Portability Across DOE Office of Science HPC Facilities¶

As the HPC community prepares for exascale and the semiconductor industry approaches the end of Moore's Law in terms of transistor size, we have entered a period of time of increased diversity in computer architecture for High Performance Computing (HPC) with relatively new designs joining mature processor and memory technologies. These technologies include GPUs, Many-Core Processors, ARM, FPGAs, and ASICs, as well as new memory technologies in the form of High-Bandwidth Memory (HBM) often incorporated on the processor die as well as Non-Volatile memory (NVRAM) and Solid-State Disk (SSD) technology for accelerated IO.

The DOE Office of Science operates three world-leading HPC facilities located at the Argonne Leadership Computing Facility (ALCF), the National Energy Research Scientific Computing Center (NERSC) at Lawrence Berkeley National Lab, and the Oak Ridge Leadership Computing Center (OLCF). These facilities field three of the most powerful supercomputers in world. These machines are used by scientists throughout the DOE Office of Science and the world for solving a number of important problems in domains including materials science and chemistry to nuclear, particle, and astrophysics.

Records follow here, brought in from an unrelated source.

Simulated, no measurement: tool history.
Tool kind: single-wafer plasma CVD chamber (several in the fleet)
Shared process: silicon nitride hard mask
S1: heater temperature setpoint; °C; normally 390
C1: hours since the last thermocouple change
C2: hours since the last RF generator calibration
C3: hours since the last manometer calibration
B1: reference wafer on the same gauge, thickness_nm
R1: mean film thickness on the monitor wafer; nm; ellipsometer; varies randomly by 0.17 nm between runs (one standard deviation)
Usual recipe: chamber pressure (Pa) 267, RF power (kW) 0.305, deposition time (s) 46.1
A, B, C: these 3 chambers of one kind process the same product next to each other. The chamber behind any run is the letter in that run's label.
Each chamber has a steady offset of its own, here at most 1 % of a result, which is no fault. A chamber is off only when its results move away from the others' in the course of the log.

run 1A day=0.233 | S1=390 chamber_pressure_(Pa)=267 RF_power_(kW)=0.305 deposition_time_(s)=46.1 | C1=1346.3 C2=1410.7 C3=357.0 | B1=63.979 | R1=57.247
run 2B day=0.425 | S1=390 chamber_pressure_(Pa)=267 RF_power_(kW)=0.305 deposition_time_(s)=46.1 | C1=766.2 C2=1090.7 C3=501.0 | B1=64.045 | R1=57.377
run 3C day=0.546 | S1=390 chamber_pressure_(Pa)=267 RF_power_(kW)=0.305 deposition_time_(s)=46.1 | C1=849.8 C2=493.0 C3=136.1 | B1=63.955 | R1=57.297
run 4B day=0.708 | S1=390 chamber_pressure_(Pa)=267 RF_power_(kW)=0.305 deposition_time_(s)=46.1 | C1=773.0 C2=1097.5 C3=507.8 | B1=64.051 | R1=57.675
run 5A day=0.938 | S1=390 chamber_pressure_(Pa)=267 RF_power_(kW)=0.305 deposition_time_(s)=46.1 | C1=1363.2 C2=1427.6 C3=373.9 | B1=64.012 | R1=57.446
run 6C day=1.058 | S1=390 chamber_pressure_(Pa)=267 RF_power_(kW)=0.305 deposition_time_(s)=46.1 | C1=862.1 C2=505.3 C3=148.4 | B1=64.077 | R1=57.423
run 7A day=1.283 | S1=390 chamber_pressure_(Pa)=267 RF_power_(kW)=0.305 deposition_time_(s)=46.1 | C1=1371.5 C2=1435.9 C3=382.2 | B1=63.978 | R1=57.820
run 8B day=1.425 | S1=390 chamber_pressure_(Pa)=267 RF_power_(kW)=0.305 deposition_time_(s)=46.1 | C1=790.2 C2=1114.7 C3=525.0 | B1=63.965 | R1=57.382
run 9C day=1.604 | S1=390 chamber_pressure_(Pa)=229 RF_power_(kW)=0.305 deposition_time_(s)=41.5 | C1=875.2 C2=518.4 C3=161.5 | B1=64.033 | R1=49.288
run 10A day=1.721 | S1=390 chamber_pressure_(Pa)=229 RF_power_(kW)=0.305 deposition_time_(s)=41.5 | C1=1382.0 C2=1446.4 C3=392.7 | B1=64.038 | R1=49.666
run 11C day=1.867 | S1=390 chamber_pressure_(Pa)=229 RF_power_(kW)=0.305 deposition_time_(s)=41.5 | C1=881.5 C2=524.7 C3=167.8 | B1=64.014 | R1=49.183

These facilities, with their latest systems, have begun the transition for DOE users to energy-efficient HPC architectures. The facilities are currently fielding systems with two-distinct "pre-exascale" architectures that we discuss in detail here.

System	Titan
Location	OLCF
Architecture	CPU + GPU
Scale	18,688 Nodes

System	Cori
Location	NERSC
Architecture	Xeon-Phi
Scale	9688 Nodes
Notes	SSD Burst-Buffer IO layer

System	Theta
Location	ALCF
Architecture	Xeon-Phi
Scale	3624 Nodes

The two processor architectures deployed on these systems are the CPU+GPU hybrid architecture on Titan and the "self-hosted" Xeon-Phi processors (code named "Knights Landing"). These two architectures, while seemingly quite different at first, have a number of similarities that we believe represent general trends in exascale-like architectures:

Increase parallelism (Cores, Threads, Warps/SMs/Blocks)
Vectorization (AVX512 8 Wide Vector Units, 32 Wide Warps)
Small Amount High-bandwidth Coupled with Large Amounts of Traditional DDR

While the details of the architectures are distinct, and vendor specific programming libraries/languages (CUDA, AVX512 Intrinsics etc.) exist to address specific architecture features; the commonalities are significant enough that a number of portable programming approaches are emerging for writing code that supports both architectures.

This website is intended to be a living/growing documentation hub and guide for applications teams targeting systems at multiple DOE Office of Science facilities. In these pages, we discuss the differences between the systems, the software environment, and the job-submission process. We discuss how to define and measure performance portability and we provide recommendations based on case studies for the most promising performance-portable programming approaches. A summary of the high level findings and recommendations will be maintained.